Fieldwork

Fieldwork

Tuesday, April 25, 2017

Mapping the Twin Towns whilst Running Errands

Archaeological projects are complex machines. They run only as well as their infrastructure permits, and only as long as they're continuously oiled by a steady stream of logistical tasks. Fortunately for us, Anabel has been maintaining a robust base of operations in Santa Elena for years (more on that here), with a house that is lived in and maintained even after the project closes for the season. I've had to open field houses down here that were closed down since the previous year, and the results can be less than pretty.

Opening a lab house in 2010. It took a pickax to loosen these insect mounds from the door jambs.
Few things compare to the bouquet of dried cat urine in a sweltering concrete house. FYI: We didn't have a cat.

James, ready (?) to go with the GPS.
Even with a stocked and well-maintained base, there are always many errands to run before getting started with fieldwork. You have to buy food, supplies for both lab and field, and any number of miscellany; do vehicle maintenance, including such exotic tasks as buying tires and renewing insurance; and drop in on friends from town whom you may not have seen for a year. Different errands can be tedious, fun, or somewhere in between, but they are always time-consuming, no matter how you swing it.

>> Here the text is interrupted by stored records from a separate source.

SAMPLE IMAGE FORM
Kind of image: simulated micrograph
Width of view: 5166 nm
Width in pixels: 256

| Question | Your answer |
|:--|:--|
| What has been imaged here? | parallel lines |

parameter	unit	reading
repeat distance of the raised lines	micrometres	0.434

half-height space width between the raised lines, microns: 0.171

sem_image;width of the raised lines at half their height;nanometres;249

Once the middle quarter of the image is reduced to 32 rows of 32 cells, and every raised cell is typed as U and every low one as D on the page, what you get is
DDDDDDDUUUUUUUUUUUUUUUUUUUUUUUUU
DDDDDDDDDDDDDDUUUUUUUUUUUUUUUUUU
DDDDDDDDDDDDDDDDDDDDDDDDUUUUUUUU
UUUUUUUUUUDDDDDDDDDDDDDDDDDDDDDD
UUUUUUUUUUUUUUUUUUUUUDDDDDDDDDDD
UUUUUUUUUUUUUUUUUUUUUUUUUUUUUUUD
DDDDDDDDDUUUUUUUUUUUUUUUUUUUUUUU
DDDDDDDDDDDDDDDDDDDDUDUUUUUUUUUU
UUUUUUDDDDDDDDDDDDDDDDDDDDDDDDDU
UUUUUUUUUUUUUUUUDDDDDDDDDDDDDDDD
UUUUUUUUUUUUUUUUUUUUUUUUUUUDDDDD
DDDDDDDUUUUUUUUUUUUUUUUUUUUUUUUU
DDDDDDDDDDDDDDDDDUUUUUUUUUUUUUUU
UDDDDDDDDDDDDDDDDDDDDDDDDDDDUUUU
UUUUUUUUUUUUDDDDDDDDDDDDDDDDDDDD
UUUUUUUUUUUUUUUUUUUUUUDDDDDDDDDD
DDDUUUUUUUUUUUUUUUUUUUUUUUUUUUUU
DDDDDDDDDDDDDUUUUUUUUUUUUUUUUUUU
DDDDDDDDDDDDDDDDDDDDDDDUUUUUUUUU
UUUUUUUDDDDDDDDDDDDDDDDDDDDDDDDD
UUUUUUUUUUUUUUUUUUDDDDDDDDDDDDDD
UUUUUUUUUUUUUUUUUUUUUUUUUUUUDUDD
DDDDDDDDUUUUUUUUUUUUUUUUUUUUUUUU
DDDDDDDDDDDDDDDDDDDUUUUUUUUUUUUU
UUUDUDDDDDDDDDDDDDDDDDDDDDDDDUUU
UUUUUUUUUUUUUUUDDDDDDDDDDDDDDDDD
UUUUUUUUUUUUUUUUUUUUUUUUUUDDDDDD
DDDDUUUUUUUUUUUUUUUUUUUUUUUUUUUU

You also need well-trained personnel to carry out your fieldwork, because even the fanciest gear produces garbage data when your surveyor can't use it properly. Training also takes time, and that's something we never have enough of when setting up a project. In the spirit of efficiency and innovation, we decided to combine these two tasks, and teach our new assistant archaeologist James how to use the GPS whilst running errands around the Twin Towns. We would also get James up to speed on our procedures for downloading GPS data and visualizing them in our Geographic Information System (GIS). This would also save us the embarrassment of being a survey crew forced to buy a map of our surroundings. Here's what we've come up with thus far. It's a work in progress, but it's getting there.


A couple of days worth of errands, all in one map.
The red line in the map, just like in our tour of El Pilar, shows the GPS track of our journeys around the Twin Towns and beyond. The small circles are GPS waypoints that we took at markets, vendors, mechanics, friends' houses, and other places we thought were important. This map is scaled up a bit to show our epic journey to the Mennonite community Spanish Lookout in search of new rear tires for our vehicle. Perhaps epic is a strong word - and we did know the tires would be waiting for us when we arrived, so we weren't exactly searching - but that particular errand took us quite a long way away from our base. If you locate the BRASS BASE waypoint and follow the red line east, you'll trace our route to the ferry across the Belize River and up toward Spanish Lookout. Much to my chagrin, the GPS also recorded a wrong turn I took on the way out to Caribbean Tire. You can also see that we took a different route back, following the road that runs north of the river to the southwest before dipping south across the Mopan at Bullet Tree Falls and returning home. The points and tracks through Santa Elena and San Ignacio are a little too crowded to be of much use at this scale, so we'll zoom in for a closer look.

It all looks so organized from up here...
Here you can see more of the places we've visited over the past couple of days, although some are still clustered too close together to be clearly labeled at this scale. We'll probably have to split up the Twins into separate maps at some point, and we're still expanding our database by taking different streets to visit different places. In time, we'll have a nifty map of project hot spots and know the best ways to get there. James now has experience gathering and processing "survey" data with the same procedures we'll be using daily at El Pilar, and we managed to accomplish all the tasks on our list - Anabel is much better at making those than I am - in a remarkably short amount of time. I think we hit the trifecta with this one.